If you haven't done so already, it's time to turn back the clocks for the beginning of Standard Time. At 2:00 AM on the last Sunday of October each year, Daylight Savings Time ends and Standard Time resumes. The annual rituals of "springing forward" and "falling back" were established by the Uniform Time Act of 1966.
It's the anniversary of "Black Tuesday", the day in 1929 on which the Stock Market collapsed.
It's the birthday of American cartoonist (William Henry) Bill Mauldin, born in Mountain Park, New Mexico (1921).
It's the birthday of American comedian Fanny Brice, born on Manhattan's Lower East Side (1891).
It's the birthday of French novelist and playwright Jean Giraudoux, born in Bellac, France (1882). His best known works are The Tiger at the Gates (1935) and The Madwoman of Chaillot (1946).
On this date in 1787, Mozart conducted the first performance of his opera Don Giovanni, in Prague.

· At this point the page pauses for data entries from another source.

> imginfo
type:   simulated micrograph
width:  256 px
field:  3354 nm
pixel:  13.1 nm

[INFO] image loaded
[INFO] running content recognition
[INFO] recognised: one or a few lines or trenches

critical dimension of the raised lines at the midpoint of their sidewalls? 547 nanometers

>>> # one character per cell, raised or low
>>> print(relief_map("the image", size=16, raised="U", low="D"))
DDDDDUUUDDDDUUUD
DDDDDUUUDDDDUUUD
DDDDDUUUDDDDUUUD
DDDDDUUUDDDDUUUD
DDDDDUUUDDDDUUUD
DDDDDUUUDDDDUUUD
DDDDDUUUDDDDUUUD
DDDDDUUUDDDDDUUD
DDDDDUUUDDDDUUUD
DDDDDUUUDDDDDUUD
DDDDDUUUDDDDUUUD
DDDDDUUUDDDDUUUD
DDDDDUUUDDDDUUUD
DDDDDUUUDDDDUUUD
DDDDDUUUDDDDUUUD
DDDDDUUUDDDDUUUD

It's the birthday of Scottish biographer and diarist James Boswell, born in Edinburgh (1740). When he was twenty-two, he was introduced to Samuel Johnson, and they struck up an immediate friendship. Boswell successfully practiced law in Edinburgh, while continuing to cultivate the society of Samuel Johnson. In 1773, the two men went on a tour of the Hebrides together; Boswell's Journal of that tour was published to great acclaim in 1785, a year after Johnson's death. His most famous work, however, was the Life of Samuel Johnson, published in 1791.